When teams try to solve world problems (instead of the ones that their target customer cares about ) they lose focus — and the first victim of this feature proliferation is simplicity.
Distributor power or Channel pressure is another common scenario why teams might spend time adding features that may or may not be what the end ‘user’ of the product needs/wants. This is especially true in B2B business settings where a distribution channel partner has massive influence over a vendor’s product development roadmaps, in return for much coveted shelf-space and distributing the product to the masses.
..and what to do about it.
Discipline is key. Wether or not to add a certain feature should be looked at from several different angles.
From a problem-solution fit standpoint — Will adding a new feature demonstrably solve a problem that customers face and demonstrably care about ?
(I emphasize “demonstrably” — but you know why).
From a product strategy standpoint — before developing a new feature product managers must ask if it will be a stepping stone, or a step forward towards the ultimate vision for the product? What other pieces have to fall into place to make that vision a reality? how likely are those outcomes?
And finally, from a business case standpoint — one must only add new features based on solid business cases. Will this feature unlock a revenue stream for your company immediately, or in the foreseeable future? Will it result in a sustainable competitive advantage over your competitor products? Is there enough (reliable) data that supports the above hypotheses?

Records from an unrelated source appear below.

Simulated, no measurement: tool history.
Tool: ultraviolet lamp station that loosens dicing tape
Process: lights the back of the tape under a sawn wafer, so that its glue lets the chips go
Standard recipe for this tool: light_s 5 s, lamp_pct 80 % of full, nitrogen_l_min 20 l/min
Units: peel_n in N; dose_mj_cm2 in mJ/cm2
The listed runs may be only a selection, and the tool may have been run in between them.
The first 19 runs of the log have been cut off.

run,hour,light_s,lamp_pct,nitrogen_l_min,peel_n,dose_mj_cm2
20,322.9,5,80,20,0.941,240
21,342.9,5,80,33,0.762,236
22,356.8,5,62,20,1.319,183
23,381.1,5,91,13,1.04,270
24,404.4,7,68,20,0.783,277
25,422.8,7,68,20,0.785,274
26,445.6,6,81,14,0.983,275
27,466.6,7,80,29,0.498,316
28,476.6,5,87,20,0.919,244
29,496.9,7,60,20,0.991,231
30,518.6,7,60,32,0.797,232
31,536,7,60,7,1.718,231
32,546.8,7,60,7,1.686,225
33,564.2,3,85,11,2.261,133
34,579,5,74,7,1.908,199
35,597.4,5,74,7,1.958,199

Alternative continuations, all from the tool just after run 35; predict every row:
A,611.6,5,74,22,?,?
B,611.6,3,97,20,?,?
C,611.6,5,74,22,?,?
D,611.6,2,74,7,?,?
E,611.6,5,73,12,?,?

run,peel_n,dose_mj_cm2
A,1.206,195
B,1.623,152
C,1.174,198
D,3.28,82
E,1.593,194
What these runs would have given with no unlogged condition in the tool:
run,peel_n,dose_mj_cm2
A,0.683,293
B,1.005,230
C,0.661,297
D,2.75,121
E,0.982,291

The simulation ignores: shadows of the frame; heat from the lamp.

When the results to the above analyses are positive and are well supported by data, a feature addition might be a good strategy. If either one is negative, i.e if adding a feature will not result in any incremental revenues or it doesn’t fit in the over all product vision/game plan then would be a sub optimal use of valuable resources AND will only make the product complicated for users.
For product teams, minimizing unnecessary feature work helps embrace simplicity and paves the way to build impactful products. For organizations, this ensures that limited resources are invested optimally and aligned towards overall value creation.